I am a wanted man.
When I get a request to sub for the 6th grade teachers at Arbor Creek Elementary (and I get them at least every two weeks), I know it’s because they truly want me there. I’ve been there so much it’s become a nonevent. I almost forgot until recently that many subs can have kind of a sense of anxiety when they enter new situations day after day. I don’t feel that at all with this team of teachers and group of students, because I want to be there and they want me there.
Although I’ll occasionally get a snarky kid who will “diss” me by playfully refusing a handshake (or fist bump, in our post-H1N1 world), students and other leaders are genuinely happy to see me at church and youth group. It’s not always that I can do something for them – I’m something of a fixture. They want me there. For the most part.

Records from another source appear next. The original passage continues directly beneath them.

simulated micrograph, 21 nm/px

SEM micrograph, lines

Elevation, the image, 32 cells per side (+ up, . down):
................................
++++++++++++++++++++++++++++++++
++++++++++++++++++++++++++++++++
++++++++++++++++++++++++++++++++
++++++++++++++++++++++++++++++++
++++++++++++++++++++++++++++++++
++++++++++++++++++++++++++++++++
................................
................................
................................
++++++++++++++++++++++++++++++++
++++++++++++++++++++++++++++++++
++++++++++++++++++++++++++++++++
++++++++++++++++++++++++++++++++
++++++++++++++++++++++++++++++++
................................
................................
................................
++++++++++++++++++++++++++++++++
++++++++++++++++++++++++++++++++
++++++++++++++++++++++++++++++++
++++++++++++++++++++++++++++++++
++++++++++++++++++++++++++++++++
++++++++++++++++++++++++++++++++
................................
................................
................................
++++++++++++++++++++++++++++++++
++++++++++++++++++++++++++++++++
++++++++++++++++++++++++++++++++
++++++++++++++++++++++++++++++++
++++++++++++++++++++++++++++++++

When I get a call out of the blue from someone to whom I casually mentioned my job as a video editor, and they want me to come in for a meeting to learn about what my business can do for them (and vice versa), I feel that my skills are wanted, valued, and worth maintaining.
When you are wanted somewhere, it makes you want to go there again and again. As the classic Cheers theme song says, “Sometimes you want to go where everybody knows your name, and they’re always glad you came.” (Man that was a great show.)
Flip that around. Do the students in your small group feel “wanted” when they show up? How do they know somebody wants them there? When they aren’t there, do you notice? Belonging is one of the primary tasks and values of adolescence, beginning with the crucial early teen years. If I am not bending over backwards to let kids know they are wanted, valued, and cared for, I am an epic fail as a leader.